Ted Cowart – Painter
Ted Cowart has spent his lifetime dancing with the call to be a painter.
At times it was the center of his world, his livelihood, his sole provider. At others, it was the hollow place in his daily life, the friend left behind, the talent set aside.
When he was just a few years old and living in Houston his parents gave him a large chalk board and boxes of colored chalk. He used them to entertain his parents' friends with drawings of objects, people and animals.
By the time he was eight he had won innumerable prizes for his drawings and posters. It led to a scholarship to the Museum of Fine Arts Houston art classes. For the next ten years he attended the classes, working them around his regular schooling. As much as the classes benefited him however, he was also getting an education he was not aware of and one that would form the soul of his works today.
"During that time, I was surrounded by the classics, especially the great artists of the early 20th century," Cowart says. "Those art movements were a great influence on me."
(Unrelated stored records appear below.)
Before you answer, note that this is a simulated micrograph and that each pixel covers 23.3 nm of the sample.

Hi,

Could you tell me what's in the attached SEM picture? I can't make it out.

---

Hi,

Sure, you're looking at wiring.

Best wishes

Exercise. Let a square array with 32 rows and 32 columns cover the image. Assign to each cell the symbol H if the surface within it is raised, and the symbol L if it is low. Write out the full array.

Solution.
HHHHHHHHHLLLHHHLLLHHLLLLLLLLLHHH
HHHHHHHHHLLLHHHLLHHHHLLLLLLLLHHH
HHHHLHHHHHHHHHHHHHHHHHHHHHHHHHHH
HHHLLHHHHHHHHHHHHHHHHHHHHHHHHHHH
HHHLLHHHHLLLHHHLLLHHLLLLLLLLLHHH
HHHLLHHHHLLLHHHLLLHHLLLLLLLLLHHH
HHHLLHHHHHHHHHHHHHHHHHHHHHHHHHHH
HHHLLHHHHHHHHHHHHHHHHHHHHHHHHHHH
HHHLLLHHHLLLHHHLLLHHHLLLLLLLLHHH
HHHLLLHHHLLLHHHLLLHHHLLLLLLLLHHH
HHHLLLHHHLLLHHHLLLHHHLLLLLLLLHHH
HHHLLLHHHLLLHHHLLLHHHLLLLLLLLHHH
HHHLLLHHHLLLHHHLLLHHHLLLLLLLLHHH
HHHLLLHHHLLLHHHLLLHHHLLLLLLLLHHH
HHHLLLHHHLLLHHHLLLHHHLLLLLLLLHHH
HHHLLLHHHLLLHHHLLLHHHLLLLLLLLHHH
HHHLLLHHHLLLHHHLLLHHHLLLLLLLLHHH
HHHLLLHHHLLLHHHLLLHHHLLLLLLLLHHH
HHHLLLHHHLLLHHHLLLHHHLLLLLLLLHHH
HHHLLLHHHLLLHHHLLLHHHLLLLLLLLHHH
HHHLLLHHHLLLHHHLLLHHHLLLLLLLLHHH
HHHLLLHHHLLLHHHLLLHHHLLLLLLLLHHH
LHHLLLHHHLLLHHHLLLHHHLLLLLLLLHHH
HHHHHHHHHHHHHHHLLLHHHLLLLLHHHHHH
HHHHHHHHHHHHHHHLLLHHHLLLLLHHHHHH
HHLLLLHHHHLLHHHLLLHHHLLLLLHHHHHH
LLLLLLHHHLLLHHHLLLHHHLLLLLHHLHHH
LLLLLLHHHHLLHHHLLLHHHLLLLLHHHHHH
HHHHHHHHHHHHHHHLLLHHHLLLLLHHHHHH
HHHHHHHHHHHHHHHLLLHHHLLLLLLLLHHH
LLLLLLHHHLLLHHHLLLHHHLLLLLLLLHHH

Ted's college education began at the University of Houston, where he was a fine arts major and award winning set designer for university operas and productions. Shortly thereafter he heard about the Los Angeles Art Center College of Design. His calling suddenly had a destination.
With stubborn determination, he decided to seek admission and soon became one of the youngest students ever accepted. Comparing it to the most grueling of boot camps, the college put him to the test. He emerged on fire.
With new found thirst for experience and adventure, Cowart thought he might have to put things on hold when it came time to do military service. But his enlistment turned into an opportunity, not only to see the timeless beauty of the old continent but to expand his artistic talents (and income) painting portraits of officers and their wives. After the service, he remained in Europe, using his art to make ends meet. He traveled until money began to run short - finally finding himself drawing flamenco dancers in a Barcelona restaurant.
With the decision made to return to the States, Cowart let a friend take his works to several agencies in New York. In a matter of weeks, Cowart had many offers. Because of its diversity of clients, he went with Hockaday Associates and soon entered the wild and rough design world of New York City.
The timing was good. As Andy Warhol moved into the art world, Cowart retained many of his clients. In just a few years, Cowart was working with all the top photographers, models and designers - the "creme de la creme" of Madison and Park Avenues.
By all intents and purposes, Cowart was literally on top of the world.
But it had come with a price.
"I started missing having my own creative time - time to express just myself, on canvas in my own terms and without creative restrictions. It wasn't apparent to me right away other than knowing something was missing."
When one day he loaded his palate, picked up a brush and stood before a large empty canvas, what was missing swept over him like a religious conversion. Unknowingly, he had just ushered in an entirely new chapter of his life.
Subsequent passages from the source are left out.